By Sue Stuckey
Scientists working in the sunshine state of Florida are pioneering the commercial development of electrical principles first discovered in England in the 1740s. They hope to develop a gadget which shoppers can use to tell if fruit is ripe enough to eat.
At the heart of the development is the QProx sensor which works by measuring miniscule quantities of stored electrical charge transferred between two capacitors.
Charge transfer sensing, as the technique is called, works on the principle discovered by Englishman William Watson and American statesman Benjamin Franklin.
Franklin’s potentially lethal experiment of flying a kite in a thunderstorm helped to confirm the theory that electrical energy stored in one capacitor – a sandwich like arrangement of conductors and insulators – could be transferred without loss to a second capacitor.
In the QProx, modern ultrasensitive electronics measure the charge transferred between the two storage capacitors. The charge is tiny, just a fraction of a semtofarad (10-15 farads) but will vary according to the proximity of an external trigger.
Every object possesses capacitance, the larger the body the larger its capacitance. In humans, the total body capacitance is around 300 picofarads (10-12 farads). If a hand is used as a trigger, then as it approaches another capacitor some capacitance or charge will transfer into the circuit.
If the first capacitor is made to be the sensing device, then the second capacitor, which resides in the QProx circuitry, becomes the detector. A small power source such as a battery, or even solar energy, energises the first capacitor or sensing device. Split-second switching takes place back and forth between the capacitors.
The amount of charge transferred with each switch depends on the additional charge introduced by the external body which can be measured and interpreted in various ways.
Because ripe fruit has a different capacitance to unripe fruit the difference can be detected.
Capacitance sensing is not new. But the developers claim that this device `which makes overt use of the principle of charge conservation and transference’ is more sensitive and stable.
Hal Philipp, technical director of Intercole Quantum, the UK technology licensee, says the applications are almost limitless. He is the inventor and likens his work, which took five years and around £0.5m of personal funds, to the development of Velcro. `Once you invent something like that you find it can go into all kinds of different places,’ he says.

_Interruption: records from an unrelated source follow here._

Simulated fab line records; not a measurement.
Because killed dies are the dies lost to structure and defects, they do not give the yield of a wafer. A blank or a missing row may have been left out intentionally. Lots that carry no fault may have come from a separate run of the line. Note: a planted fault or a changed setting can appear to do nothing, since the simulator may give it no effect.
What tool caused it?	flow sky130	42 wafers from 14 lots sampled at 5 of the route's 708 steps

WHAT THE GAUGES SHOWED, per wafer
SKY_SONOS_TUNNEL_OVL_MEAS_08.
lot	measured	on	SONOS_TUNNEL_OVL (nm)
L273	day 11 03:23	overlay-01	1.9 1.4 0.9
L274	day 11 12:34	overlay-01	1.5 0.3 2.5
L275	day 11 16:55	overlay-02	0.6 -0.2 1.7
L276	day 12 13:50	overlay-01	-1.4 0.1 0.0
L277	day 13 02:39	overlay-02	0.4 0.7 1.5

Interest in the technology is not limited to fruit ripeness detection. A leading computer manufacturer wants to use it in laptop machines.
Here the entire keyboard could be turned into a computer mouse saving the space taken by a conventional ball or tracker pad. Depressing one key activates the mouse which is then controlled by sweeping the fingers over the keyboard.
Four capacitors embedded in a metal matrix under the keyboard detect hand movement above the keys. Two capacitors sense movement in x and y axes.
Physical contact is not strictly necessary. The sensor will work with up to a 1cm gap which is useful where contact would cause damage to, say, fruit.
Low cost makes the QProx an appealing alternative to more expensive sensing systems which use photoelectric, acoustic or optical imaging techniques. A unit price of £6 is quoted for the keyboard.
Another area of interest is in water taps. The metal of the tap becomes the capacitance sensor which can be used to turn the water on and off. The cost in this type of application is around £150 because of the extra cost of the electrically operated valves.
Any tap can be fitted with QProx technology, reducing manufacturing and maintenance costs over an existing system suchas infrared which needs a special window to be moulded in the tap housing. Over time the window will get scratched, reducing the effectiveness of this type of sensor.
Intelligent software on QProx can be programmed in the case of a tap application to control the water temperature. Two finger taps on the tap housing, say, will warm the water, while three will make it hot. It is also possible to control water flow.
The software allows automatic calibration of the sensor so that it maintains its sensitivity even when battery power starts to fail.
Other potential applications for QProx are lighting control, moisture or parts sensing, material imaging and even short range data transmission.